For a long while now when praise is bestowed on North Carolina's Research Triangle, Raleigh is usually mentioned last, after Durham and Chapel Hill, whose universities, Duke and U. of North Carolina, grab most of the attention for their academic and high-tech clout. But in many ways the once sleepy city of Raleigh now has a lot more to offer than those other municipalities, and, during a recent trip there, I found that the city is on a sure rise to long-delayed eminence.
Raleigh most certainly has its own colleges and universities--ten of them, including North Carolina State and Shaw, the first black university in the South--and its population of 440,000 is nearly double that of Durham and seven times that of Chapel Hill. Forbes magazine ranks Raleigh among six fastest-growing cities in the country.

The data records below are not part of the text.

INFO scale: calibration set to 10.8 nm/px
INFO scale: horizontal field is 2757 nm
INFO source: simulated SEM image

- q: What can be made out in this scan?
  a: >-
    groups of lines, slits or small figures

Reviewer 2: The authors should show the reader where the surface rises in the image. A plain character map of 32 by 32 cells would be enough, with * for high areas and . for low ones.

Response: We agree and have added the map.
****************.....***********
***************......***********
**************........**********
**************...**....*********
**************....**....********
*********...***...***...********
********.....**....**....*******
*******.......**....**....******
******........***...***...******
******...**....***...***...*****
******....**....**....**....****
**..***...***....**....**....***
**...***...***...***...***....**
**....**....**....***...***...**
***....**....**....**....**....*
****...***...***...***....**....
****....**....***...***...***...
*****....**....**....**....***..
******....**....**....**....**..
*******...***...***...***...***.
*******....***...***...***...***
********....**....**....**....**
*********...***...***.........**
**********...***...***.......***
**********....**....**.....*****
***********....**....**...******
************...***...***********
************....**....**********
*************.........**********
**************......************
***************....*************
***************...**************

By the end of the 18th century Raleigh was a planned city drawn in a grid pattern, and the city suffered little damage in the Civil War, so neighborhoods retain their architectural integrity, like Oak View County Park, which reflects the city's homestead history; Oakwood, with its graceful Victorian homes; the beautifully landscaped State Capitol area; the picnic-perfect Moore Square; and Mordecai Historic Park, which encloses the city's oldest (1785) residence.
Fayetteville Street, now on the National Registry of Historic Places, has the city's first modern skyscrapers and leads from the Capitol to the Duke Energy Center for the Performing Arts. The dreamers and city planners have been fully supportive of the arts as a principal tourist draw--admirably making all the museums in Raleigh free to everyone--which begins with the impressively mounted North Carolina Museum of History (above), rich in folklore, Civil War exhibits, displays of sports memorabilia, African-American history, and, through July, an exhibit devoted to Evangelist Billy Graham.
An abandoned warehouse district can be a boon to a city in expansion mode, and Raleigh's is six blocks square, anchored by the Contemporary Arts Museum, which truly is about contemporary artists, not modern masters. The district is full of stores and galleries that pump vitality into the entire region and bring light and night venues to the streets. The huge 30,000-square-foot Sanders Ford building (once a Ford car dealership) has been turned into the remarkable Artspace with studios for 30 resident and guest artists and three exhibition halls. Artspace and other municipal projects downtown rescued the once derelict City Market from total blight.
Unlike Atlanta, Birmingham, Montgomery and some other Southern towns, Raleigh is a true walking city, with several neighborhoods falling under what's called the Design District, now teeming with new storefront boutiques, antique stores, fabric shops, art galleries, lighting stores, cafés and jewelers along Peace Street and Capital Boulevard, Glenwood Avenue and Cameron Village, all of which bring the focus back downtown from the suburban sprawl caused by the I-440 ring around the city in the 1980s.
Just outside of downtown is Raleigh's most impressive cultural institution, the North Carolina Museum of Art, set on 164 acres of woodlands, with extensive collections of American, African, Egyptian, Greek and Roman art, and an entire room devoted to the sculptures of Rodin (above). When I visited it was showing Leonardo Davinci's extraordinary handwritten Codex Leicester, which Bill Gates had bought in 1994 for $30.8 million and has since exhibited around the world.
The city also has its own widely heralded Carolina Ballet Company and is home to the North Carolina Symphony and North Carolina Opera.
As throughout the South, college football is of titanic importance, as manifested by the 57,583-seat Carter-Finley Stadium built for the NC State Wolfpack. Raleigh lacks pro football, basketball and major league baseball teams, but the Carolina Hurricanes NHL hockey team carries on, these days often near the bottom of the league standings after winning the Stanley Cup a decade ago.
If you had two or three days in Raleigh to visit, you could get a very good read on the character of the city by having breakfast at Big Ed's City Market Restaurant (above), on Wolfe Street since 1989 and part of the downtown revival. The Big Ed in question is Ed Watkins, a local fellow whose menu--the place is only open for breakfast and lunch--is a repository of Southern and American cookery perfected over decades and improved by the increasing availability of great ingredients from the Market.
I'll say more about the food at Big Ed's in an upcoming article on Raleigh's food scene, but just to sit in the big room, whose every square inch, especially the ceiling, is festooned with maps and flags, toys and antiques, is to watch all of Raleigh's strata of society mingle, gossip, maybe with a little more twang in their voices, and eat way too much. It's all part of the city's magnanimous spirit, and in those lilting North Carolina voices you'll hear the ring of great expectations.